By Nelson McCausland

Published 27/10/2016

The pro-abortion rally held outside Belfast City Hall on Tuesday evening
The pro-abortion rally held outside Belfast City Hall on Tuesday evening

Abortion is a contentious and controversial issue - and not just in Northern Ireland. The subject is featured regularly in the media and there are many campaigns and lobbying groups both for and against abortion. It has been debated in the Northern Ireland Assembly in the past and will be debated again in the future.

I was interested, therefore, to receive an email advertising a seminar in the Assembly on “Abortion Policy and Law: Key Considerations”. It is planned for November 16 and is part of the Knowledge Exchange Seminar Series (KESS), organised by the Assembly’s Research and Information Service in partnership with Queen’s University, Ulster University and the Open University.

The five invited speakers are all university academics and the subject is one in which I have an interest, so I put the date in my diary. But, out of curiosity, I decided to find out a little more. It was at that point that the reality of the planned seminar became clear.

Because this is not the first time that the same five speakers have taken part in an event together. Back in June, they were at the Abortion and Reproductive Justice Conference — The Unfinished Revolution II, an international conference hosted by the Institute of Research in Social Sciences at the Ulster University in Belfast. Indeed, three of the five speakers were on the organising committee.

So, who did they choose as their keynote speakers for their conference in June? They chose Professor Marlene Gerber Fried, a strident pro-abortionist, who has been a socialist activist since the 1960s, and Professor Sylvia Estrada-Claudio, another pro-abortion activist.

There was no attempt to provide academic balance; this was a single-track agenda to advance an abortion “revolution” that is, for them, as yet “unfinished”.

Indeed, that title raises the question of what their end-goal really is. For example, one of the speakers invited by officials to Stormont actually wrote an article in the Guardian suggesting that, in Great Britain, “sex-selective abortion” may not always be illegal.

Lest there be any doubt about the nature of the June conference, another of the organisers was Emma Campbell, who was described as being from the Ulster University Research Institute for Art and Design, but who also campaigns with the lobby group Alliance for Choice.

This seems to have been a closed shop, where any view could be expressed ... so long as it was pro-abortion.

The UU website described the keynote speakers as bringing “a wealth of knowledge as academics and activists”.

And that is a very telling phrase: “academics and activists”.

It is sometimes assumed that academics are automatically independent and objective, that they operate at a level above the partisan lobbyist and the political activist, and sometimes that may be true. But every so often, it isn’t.
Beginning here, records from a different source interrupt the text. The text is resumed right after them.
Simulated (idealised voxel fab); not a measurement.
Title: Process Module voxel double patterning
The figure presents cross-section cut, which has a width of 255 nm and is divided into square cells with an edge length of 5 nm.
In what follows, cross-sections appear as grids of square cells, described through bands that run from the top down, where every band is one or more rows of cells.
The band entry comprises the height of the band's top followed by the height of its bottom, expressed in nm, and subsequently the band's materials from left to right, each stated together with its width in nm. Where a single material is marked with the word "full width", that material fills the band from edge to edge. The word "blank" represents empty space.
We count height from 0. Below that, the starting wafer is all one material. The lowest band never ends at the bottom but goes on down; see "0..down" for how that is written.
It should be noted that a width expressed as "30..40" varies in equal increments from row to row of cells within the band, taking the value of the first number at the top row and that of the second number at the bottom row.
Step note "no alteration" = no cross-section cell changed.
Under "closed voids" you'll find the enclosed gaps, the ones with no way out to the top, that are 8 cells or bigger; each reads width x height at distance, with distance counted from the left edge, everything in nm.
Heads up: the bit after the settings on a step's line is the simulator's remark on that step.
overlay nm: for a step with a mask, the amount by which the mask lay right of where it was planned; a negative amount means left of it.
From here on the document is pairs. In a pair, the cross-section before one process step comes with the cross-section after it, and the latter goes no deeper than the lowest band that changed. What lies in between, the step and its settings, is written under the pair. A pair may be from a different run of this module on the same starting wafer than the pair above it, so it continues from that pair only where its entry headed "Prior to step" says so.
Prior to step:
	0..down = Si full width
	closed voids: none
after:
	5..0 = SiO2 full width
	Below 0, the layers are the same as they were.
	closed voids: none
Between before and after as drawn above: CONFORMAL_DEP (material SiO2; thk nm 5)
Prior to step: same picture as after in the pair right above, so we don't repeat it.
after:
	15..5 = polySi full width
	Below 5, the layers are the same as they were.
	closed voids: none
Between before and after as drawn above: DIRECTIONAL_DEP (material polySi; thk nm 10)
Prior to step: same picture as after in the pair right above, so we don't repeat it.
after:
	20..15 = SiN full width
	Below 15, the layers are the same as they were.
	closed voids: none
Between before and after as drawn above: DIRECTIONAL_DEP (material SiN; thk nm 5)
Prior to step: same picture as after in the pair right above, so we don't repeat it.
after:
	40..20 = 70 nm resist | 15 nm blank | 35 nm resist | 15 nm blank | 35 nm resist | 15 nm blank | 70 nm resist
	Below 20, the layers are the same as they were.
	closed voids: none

As the university website emphasises, you can be an academic and an activist.

You can be an academic and a partisan lobbyist.

So, this raises questions about the forthcoming KESS seminar at Stormont, because all five speakers were previously associated with the Unfinished Revolution conference and all are on the pro-abortion — or, as they describe it, “pro-choice” — side of the debate. It also raises questions about the nature and culture of the academic world in Northern Ireland.

Are there no university academics who hold a different view on abortion? Do they not exist? Or do they not get invited to university conferences and Assembly seminars?

Moreover, if that is the situation in our universities as regards abortion, what is the situation in those universities as regards other contentious issues?

The organisers of the proposed seminar have actually done us all a favour, because by being so totally unbalanced they have unwittingly exposed and highlighted issues that needs to be explored.

What is proposed for the KESS seminar next month is shamelessly unbalanced and totally unfair. It is presented as the sharing of impartial academic expertise, but is simply providing a platform for academic activists.